The September 2020 NPG Paper of the Month award goes to Dylan Harries and Terence J. O’Kane for their paper “Applications of matrix factorization methods to climate data” (https://doi.org/10.5194/npg-27-453-2020).
Dylan is a postdoctoral fellow within the Oceans and Atmosphere business unit of CSIRO (Australia). His current research focuses on methods for learning reduced-order models from data, and their applications in studying causal relationships in the climate system.
Terry is leader of the climate forecasting team at CSIRO. Along with Adam Scaife (UK Met Office), he is a current co-chair of the WCRP Grand Challenge in Near Term Climate Prediction. His current interests and research are in coupled data assimilation and ensemble prediction, climate dynamics and causality, and application of statistical dynamics to geophysical fluids.
A familiar challenge in climate science is the need to extract information from very high-dimensional datasets. To do so, the first step is usually the application of a method to reduce the dimension of the data down to a much smaller number of features – that is, combinations of the original variables – that are more amenable to study. The importance of identifying a small set of features that best capture the salient information in the data was recognized early on by Lorenz, among others, whose work on the use of so-called empirical orthogonal functions (EOFs) in statistical weather prediction provided the impetus for widespread adoption of the technique among meteorologists and climate scientists. Nowadays, EOF analysis is one of the most frequently used exploratory tools in the climate scientist’s toolbox.

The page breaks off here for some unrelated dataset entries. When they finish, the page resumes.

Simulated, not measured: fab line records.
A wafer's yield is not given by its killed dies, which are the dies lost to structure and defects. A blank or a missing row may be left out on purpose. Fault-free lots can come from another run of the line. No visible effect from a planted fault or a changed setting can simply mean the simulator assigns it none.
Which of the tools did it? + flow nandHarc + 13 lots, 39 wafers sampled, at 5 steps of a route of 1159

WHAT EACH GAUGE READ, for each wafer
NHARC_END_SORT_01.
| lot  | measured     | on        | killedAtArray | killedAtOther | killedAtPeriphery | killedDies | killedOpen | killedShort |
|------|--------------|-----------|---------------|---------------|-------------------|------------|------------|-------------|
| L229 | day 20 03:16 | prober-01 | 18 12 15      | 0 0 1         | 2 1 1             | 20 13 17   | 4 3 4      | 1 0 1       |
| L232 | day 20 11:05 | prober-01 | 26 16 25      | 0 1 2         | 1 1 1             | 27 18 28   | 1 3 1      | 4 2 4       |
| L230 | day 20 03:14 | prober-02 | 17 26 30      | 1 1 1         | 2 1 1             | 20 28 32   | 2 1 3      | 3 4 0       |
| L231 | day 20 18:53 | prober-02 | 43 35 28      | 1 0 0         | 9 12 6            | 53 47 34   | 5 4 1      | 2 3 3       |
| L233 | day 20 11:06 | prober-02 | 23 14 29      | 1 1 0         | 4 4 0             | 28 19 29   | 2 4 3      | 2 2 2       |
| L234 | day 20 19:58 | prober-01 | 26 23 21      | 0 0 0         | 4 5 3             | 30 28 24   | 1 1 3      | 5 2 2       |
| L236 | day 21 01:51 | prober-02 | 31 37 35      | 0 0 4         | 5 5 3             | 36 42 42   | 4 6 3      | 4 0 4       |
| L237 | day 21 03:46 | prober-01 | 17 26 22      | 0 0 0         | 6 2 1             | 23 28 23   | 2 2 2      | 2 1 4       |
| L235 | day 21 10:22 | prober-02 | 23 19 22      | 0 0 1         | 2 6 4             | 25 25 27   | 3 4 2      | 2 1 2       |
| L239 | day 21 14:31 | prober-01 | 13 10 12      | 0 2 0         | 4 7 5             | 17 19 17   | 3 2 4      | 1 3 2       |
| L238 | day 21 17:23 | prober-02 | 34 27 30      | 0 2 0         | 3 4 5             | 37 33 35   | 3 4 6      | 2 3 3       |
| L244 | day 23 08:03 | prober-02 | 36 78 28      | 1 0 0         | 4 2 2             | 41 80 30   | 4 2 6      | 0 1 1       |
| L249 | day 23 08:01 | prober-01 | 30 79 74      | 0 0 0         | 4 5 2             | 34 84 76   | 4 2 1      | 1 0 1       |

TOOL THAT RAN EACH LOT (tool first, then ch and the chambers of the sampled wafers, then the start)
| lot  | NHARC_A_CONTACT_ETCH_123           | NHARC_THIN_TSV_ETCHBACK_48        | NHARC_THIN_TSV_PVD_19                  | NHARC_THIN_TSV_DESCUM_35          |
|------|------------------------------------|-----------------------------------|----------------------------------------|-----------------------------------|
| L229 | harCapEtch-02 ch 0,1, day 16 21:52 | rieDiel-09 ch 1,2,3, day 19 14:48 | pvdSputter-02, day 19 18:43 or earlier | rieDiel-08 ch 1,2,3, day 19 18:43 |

In the intervening years since Lorenz considered the problem, an extensive literature has developed on a wide range of dimension reduction methods where typically some additional pre-filtering of the data is applied before targeting features relevant to the chosen spatio-temporal scales. Examples from this diverse set of methods include vector quantization, based on clustering methods such as k-means, which encodes a given datapoint by assigning it the label of the closest member in a set of a small number of prototypical observations. EOFs represent the data in terms of linear combinations of orthogonal basis vectors, while archetypal analysis (AA) uses basis vectors chosen to lie on the convex hull – the observed “extremes” – of the data. Although conceptually all of these methods are quite different, they may all be formulated in terms of finding a factorization of the observed design matrix into lower rank factors that optimizes a particular objective function, subject to different constraints on the optimal factors.
An important consideration in choosing among different such matrix factorizations is how meaningful the resulting representation will be in context; for instance, can the results be directly mapped to distinct physical modes of variability? In “Applications of matrix factorization methods to climate data”, we highlight this through a set of case studies in which the relevant features manifest in dramatically different ways, meaning that certain methods tend to be more useful than others. In sea surface temperature (SST) data, key modes such as El Nino correspond to large temperature anomalies. As a result, describing an SST map in terms of a basis of extreme points, as provided by AA or by related convex codings, is effective in extracting recognizable physical modes. This is not the case when the features of interest do not lie on the boundaries of the observed data, as in the example of quasi-stationary weather patterns. Since these structures are characterized by their recurrent and persistent dynamics, vector quantization methods are more easily interpreted. The accompanying figure shows a four-dimensional basis that results from using k-means, AA (second column), and two different convex codings (third and fourth columns) on Northern Hemisphere geopotential height anomalies. Where a prototypical blocking pattern is clearly evident (cluster 3) in the k-means basis, only by imposing some level of regularization (as in the fourth column) do the methods based on convex encodings yield a similarly direct identification of blocking events.
With the development of many alternative dimension reduction techniques, the climate scientist’s toolbox is increasingly well equipped for extracting and summarizing complex structural information from large, high-dimensional datasets. We emphasize that it is essential when selecting a method to take into account the nature of the representation that results, and how well this aligns with the features of interest. Or, in other words, to choose the right tool for the job.